I even got as far as uploading them to a course platform and created their sales pages.

And then I did some maths and realised that if I was selling courses at £25 each, and currently had an audience of around 100 people, I was going to run into financial problems pretty fast, so I canned the idea and went back to 1-1 copywriting projects.

A couple of years later I started a membership.

And early 2020 I stopped that, and now I make my money by selling courses, and through my One To Another mentorship programme.

In a lot of ways it feels like a big circle.

And that’s not the only time that’s happened to me.

This spinning feeling comes up with decisions and actions big and small, in my business and home life.

And I hear it from other business owners too: ‘It feels like I’ve gone around in a circle’.

But it’s not a circle, it’s a spiral, and here’s why you need to know the difference.

If you tell yourself you’re going around in circles:

  • You will keep second guessing all your decisions because they don’t feel like straight-line progress
  • You will put yourself down for not moving forward in the most efficient way possible - again the whole ‘straight-line progress’ myth.

We’ve all heard the ‘progress isn’t a straight-line’ and the ‘course-correct-theory’ of progress… both of these talk about making small errors and learning from them, and adjusting and eventually getting to where you want to go.

But I could never shake the feeling that I would rather avoid making the little (or sometimes whopping) errors, and just do the straight-line theory.

Right up to the day that I flew over my own house in a 737.

Son#1 and I went on a short break to Nuremberg (it was lovely).

We live on the south east coast of the UK, on the humpy bit that stick out towards Europe.

To get to the airport we drove inland towards London.

And then during our flight we went right over our house. We were too high up to see the house, but we could see the shape of the coastline and the famous Naze tower so we knew where we were.

(I was too in awe to take a photo… and by ‘awe’ I mean ‘concentrating on my breathing so I didn’t totally lose it as I’m not amazing at enclosed spaces’… so I borrowed this one).

67 Old Hall Ln, Walton on the Naze CO14 8LF, UK - panoramio

If you looked at a map of our journey, we had taken around 4 hours to end up right where we started.

But we weren’t where we started, because we were now several thousand feet up in the air, and in a plane. We were equipped with the height and vehicle we needed to safely complete our journey to the place we wanted to go.

Sometimes, when we circle back around, and feel like we are right back where we started, we are actually back there equipped with different skills, resources, knowledge and experience, all tooled up and ready for the journey to the place we want to get to.

They’re not circles, it’s a spiral, safely taking you to where you want to go.

Or, for an alternative comparison… when you want to drive up a mountain, you don’t go in a straight line because that would be too hard, a bit dangerous and pretty sure to fail. You go around it in (almost) circles instead.

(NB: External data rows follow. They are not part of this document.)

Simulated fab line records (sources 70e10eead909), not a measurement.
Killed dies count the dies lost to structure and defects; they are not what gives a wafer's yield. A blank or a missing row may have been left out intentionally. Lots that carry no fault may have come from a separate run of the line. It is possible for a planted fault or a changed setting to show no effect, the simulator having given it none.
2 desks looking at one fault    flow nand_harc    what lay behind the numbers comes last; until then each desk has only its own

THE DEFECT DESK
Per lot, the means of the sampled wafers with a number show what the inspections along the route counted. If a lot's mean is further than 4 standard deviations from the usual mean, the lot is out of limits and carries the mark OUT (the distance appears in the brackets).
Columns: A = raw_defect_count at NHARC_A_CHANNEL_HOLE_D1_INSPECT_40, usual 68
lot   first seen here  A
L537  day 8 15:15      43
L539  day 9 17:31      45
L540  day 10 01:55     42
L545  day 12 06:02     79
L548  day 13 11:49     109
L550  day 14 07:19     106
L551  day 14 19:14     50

Now I’ve written this blog post, the Mountain Circles seems like a much better analogy, but I haven’t driven up any mountains recently, so I only just thought of it.

Anyway, the point of my post:

It’s a spiral, not a circle.

You aren’t going wrong, you are advancing in the way most likely to be successful.

Each time you come back around to your ‘starting point’ you’ve moved a little bit closer to where you want to be, and you are changed in some way (skills, knowledge, experience, resources).